When Mandela forgave the apartheid atrocities and was asked why he did so, he commented, “I knew if I didn’t leave my bitterness and hatred behind, I’d still be in prison.”
So, this is an important perspective. I realized that I did not want to go through life on crutches as a victim because I lost my only son. I had a very full life when my son was alive, and I wanted that life back.

I also realized that there is no quality of life living as a victim, and if you do NOT forgive you remain a victim. Through my choice to forgive I do have a full life back, and am blessed with peace and purpose from this choice. Although I had no idea at the time of the tragedy the results of my choice, I know 20 years later that I have manifested many blessings in my life, as evidenced by my trilogy:
Another good example of forgiveness arose from a participant in one of my 2-day forgiveness workshops. She was of Jewish descent and had lost family in the holocaust. On the morning of the second day she asked a very animated question: “Azim, you don’t get it – I am working on forgiving Hitler!” I could see in her aura and the lines etched on her face her anger and hatred for Hitler.

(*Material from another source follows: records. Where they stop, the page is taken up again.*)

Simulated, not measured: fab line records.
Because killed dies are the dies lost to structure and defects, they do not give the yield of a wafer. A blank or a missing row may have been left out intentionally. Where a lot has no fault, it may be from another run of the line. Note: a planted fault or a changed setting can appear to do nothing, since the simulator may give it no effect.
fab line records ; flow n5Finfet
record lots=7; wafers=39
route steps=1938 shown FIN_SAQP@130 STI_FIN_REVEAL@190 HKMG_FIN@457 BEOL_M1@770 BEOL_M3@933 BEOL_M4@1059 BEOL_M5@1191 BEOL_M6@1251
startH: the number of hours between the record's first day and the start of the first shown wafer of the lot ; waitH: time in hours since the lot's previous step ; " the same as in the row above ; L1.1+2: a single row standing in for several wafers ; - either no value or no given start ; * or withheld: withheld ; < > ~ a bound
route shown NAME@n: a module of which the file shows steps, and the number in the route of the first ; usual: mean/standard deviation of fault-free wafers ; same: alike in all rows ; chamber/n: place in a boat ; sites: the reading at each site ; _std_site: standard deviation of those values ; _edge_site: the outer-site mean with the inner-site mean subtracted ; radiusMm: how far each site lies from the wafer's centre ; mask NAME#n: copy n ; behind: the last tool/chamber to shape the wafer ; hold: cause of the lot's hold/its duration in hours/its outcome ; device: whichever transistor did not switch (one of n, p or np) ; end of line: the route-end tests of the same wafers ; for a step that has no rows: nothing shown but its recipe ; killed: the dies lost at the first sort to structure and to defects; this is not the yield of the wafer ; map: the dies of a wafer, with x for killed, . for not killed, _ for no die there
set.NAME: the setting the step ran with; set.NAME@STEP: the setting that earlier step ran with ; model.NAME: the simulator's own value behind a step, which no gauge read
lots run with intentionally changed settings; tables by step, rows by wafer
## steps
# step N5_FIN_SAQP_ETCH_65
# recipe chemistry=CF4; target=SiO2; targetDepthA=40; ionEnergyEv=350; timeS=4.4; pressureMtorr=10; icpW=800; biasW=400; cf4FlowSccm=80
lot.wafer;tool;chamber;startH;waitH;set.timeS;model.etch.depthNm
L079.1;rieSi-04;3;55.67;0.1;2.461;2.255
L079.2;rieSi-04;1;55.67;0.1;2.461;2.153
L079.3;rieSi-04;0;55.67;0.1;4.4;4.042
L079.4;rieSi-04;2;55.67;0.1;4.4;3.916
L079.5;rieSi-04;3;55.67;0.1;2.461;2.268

While I fully understand her grief and anger, my response to her was: “Hitler died some 70 years ago – how is that working for you? Trust me the Higher Power is dealing with Hitler and knows how best to do that than you or I do. Be certain as we speak, the Higher Power is dealing with Hitler, so you don’t need to have him live in the important and meager real estate of your psyche. Release Hitler to the Higher Power so love and joy can live in your psyche.”
She got it. At the end of the workshop you could see the shift in her aura, with her face taking on a new radiance. A month later I got a beautiful card from her with the comment,
“My husband thanks you.” She was referencing the fact her marriage of 30 years was now more loving and fulfilling because her inner resentment no longer was living in her psyche!

In conclusion, once you understand that forgiveness frees you of hatred, anger and resentment, you will indeed live a happier and a healthier life. Having taught this work for the last 20-plus years and having helped many release their grief and anger and find happiness, I too am finding that my own life is in the flow, as I enjoy a happier and more peaceful life.
Try it. It is a wonderful gift to give yourself!